Bids to Implode Trump Plaza in Atlantic City Hit $60,000

It's a stunt President Donald Trump's critics might consider a metaphor for the end of his presidency as bidders line up to be the one to push the detonate button on the Atlantic City casino bearing his name.

The Trump Plaza casino was opened in 1984, but has gone to seed since it closed in 2014 after it was beset by financial troubles for years.

For the last four years, billionaire developer Carl Icahn has owned the property which has been deemed by local officials as a public safety hazard.

In the entrepreneurial spirit the New Jersey gambling seaside town is known for, a call has gone out for people to place their bids to implode the building for charity. As of Saturday morning, there were 15 bids which had reached $60,000.

Killing two birds with one stone, the stunt will get rid of an eyesore and help fund the youth development programs of the Boys & Girls Club of Atlantic City.

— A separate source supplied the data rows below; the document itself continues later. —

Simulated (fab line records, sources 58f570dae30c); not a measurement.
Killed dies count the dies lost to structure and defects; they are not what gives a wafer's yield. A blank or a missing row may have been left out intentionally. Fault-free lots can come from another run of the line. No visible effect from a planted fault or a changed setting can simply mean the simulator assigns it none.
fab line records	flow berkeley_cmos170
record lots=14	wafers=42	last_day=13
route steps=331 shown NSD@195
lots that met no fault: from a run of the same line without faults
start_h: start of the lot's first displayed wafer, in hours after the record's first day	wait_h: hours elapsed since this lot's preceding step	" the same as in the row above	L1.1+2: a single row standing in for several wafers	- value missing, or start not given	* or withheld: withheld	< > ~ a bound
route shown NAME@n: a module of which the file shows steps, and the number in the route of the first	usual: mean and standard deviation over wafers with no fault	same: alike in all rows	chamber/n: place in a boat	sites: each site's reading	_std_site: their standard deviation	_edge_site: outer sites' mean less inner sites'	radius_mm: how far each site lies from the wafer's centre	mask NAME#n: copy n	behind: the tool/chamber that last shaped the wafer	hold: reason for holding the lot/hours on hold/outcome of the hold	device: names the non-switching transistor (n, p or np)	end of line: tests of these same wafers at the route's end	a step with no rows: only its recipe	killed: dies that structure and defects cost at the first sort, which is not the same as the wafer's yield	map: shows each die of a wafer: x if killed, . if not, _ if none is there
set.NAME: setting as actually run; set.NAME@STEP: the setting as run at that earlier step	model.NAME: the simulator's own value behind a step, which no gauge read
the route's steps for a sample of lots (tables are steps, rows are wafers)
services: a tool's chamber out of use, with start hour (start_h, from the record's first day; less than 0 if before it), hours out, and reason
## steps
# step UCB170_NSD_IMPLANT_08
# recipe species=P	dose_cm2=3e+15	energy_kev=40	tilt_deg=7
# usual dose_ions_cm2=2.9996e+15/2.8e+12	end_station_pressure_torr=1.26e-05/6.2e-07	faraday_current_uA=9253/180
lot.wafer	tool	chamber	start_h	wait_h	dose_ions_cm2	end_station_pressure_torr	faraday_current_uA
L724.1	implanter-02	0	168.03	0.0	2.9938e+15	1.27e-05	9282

"I think it's extremely important that we do something worthwhile," Atlantic City Mayor Marty Small Sr. told a news conference Thursday. " And there's not a better organization than the Boys and Girls," he added, according to CBS News.

Trump Plaza Hotel
Trump Plaza Hotel & Casino in Atlantic City, New Jersey. Bids have opened to detonate the building next year. Mark Makela/Getty Images

"Not often does inner-city oceanfront land open up," Small said. "We have one chance to get this right." The implosion had been scheduled for January 29 but has been delayed to February, with no set date yet.

Bodnar's Auction, the auction house is collecting bids for what it describes on as a "once in a lifetime opportunity."

"For several years it has been sitting empty and now is the time to end an era and replace it with something new," it said. "This will be done remotely and can be done anywhere in the world as well as close to the Plaza as we can safely get you there."

Trump cut most ties with Atlantic City in 2009 but had once owned two other casinos in the city, the Trump Taj Mahal and Trump Marina. Both were later rebranded and operated under new management following bankruptcies.

The demolition was initially planned for January 29, nine days after Trump leaves office. However, Small said that this has been delayed until February, with a firm date yet to be finalized.

The last time a casino was imploded in Atlantic City was in October 2007 when the former Sands casino was dynamited for a new casino-hotel project that never was built, CBS reported.